Dr. Ronald C. Arnett, professor and chair of communication & rhetorical studies, along with various faculty from the department recently garnered numerous awards from the National Communication Association (NCA) during its 103rd annual convention.
Arnett was presented with the NCA’s 2017 Distinguished Scholar award at the event, which was held in Dallas, Texas. The association’s highest accolade, the award honors a lifetime of scholarly achievement in the study of human communication. Recipients are selected by their peers to showcase the best of the Communication discipline.
“This award constitutes well-deserved recognition of Dr. Arnett’s outstanding scholarly record and brings honor to the entire Duquesne University community,” said Duquesne President Ken Gormley. “We are very grateful for Dr. Arnett’s academic leadership on this campus and are extremely proud to witness this professional tribute to his work by his peers in the National Communication Association.”
Arnett also received both the NCA Communication Ethics Division 2017 Top Book Award and the NCA Philosophy of Communication Division 2017 Distinguished Book Award for Levinas’s Rhetorical Demand: The Unending Obligation of Communication Ethics.
Arnett’s scholarly work has been foundational to philosophy of communication, communication ethics, and communication and religion—three areas of communication scholarship for which Arnett is widely recognized as a leading voice.
Also honored during the NCA convention were the following faculty from the communication & rhetorical studies department:
- Dr. Janie M. Harden Fritz, the NCA Communication Ethics Division 2017 Teaching Award
- Dr. Garnet C. Butchart, the NCA Philosophy of Communication Division 2017 Distinguished Journal Article award for The Communicology of Roland Barthes’s Camera Lucida: Reflections on the Sign-Body Experience of Communication.

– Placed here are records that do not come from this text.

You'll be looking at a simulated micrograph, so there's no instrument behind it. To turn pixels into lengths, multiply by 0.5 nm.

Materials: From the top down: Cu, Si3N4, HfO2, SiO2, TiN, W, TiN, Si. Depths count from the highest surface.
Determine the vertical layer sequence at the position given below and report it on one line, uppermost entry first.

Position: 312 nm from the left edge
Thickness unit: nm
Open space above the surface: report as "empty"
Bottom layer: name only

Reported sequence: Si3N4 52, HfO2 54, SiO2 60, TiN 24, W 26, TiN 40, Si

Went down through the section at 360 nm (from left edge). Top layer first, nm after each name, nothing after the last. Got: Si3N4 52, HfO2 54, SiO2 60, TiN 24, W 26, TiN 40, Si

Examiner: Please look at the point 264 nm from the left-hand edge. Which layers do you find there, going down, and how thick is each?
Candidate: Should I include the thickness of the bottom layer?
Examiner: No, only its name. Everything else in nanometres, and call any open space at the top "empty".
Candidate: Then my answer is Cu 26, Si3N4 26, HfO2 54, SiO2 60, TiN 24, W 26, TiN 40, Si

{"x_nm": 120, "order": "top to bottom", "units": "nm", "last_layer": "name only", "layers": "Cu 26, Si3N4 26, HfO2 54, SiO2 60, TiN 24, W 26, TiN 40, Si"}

In addition, Dr. Craig T. Maier received the Religious Communication Association’s 2017 Book of the Year Award for Communicating Catholicism: Rhetoric, Ecclesial Leadership and the Future of the Roman Catholic Diocese. The association is an academic society founded in 1973 for scholars, teachers, students, clergy, journalists and others who share an interest in religious speech, rhetoric, media and performance.
“Faculty from the Department of Communication & Rhetorical Studies are really doing outstanding work,” said Arnett. “They are outstanding colleagues, repeatedly performing at a high level of excellence.”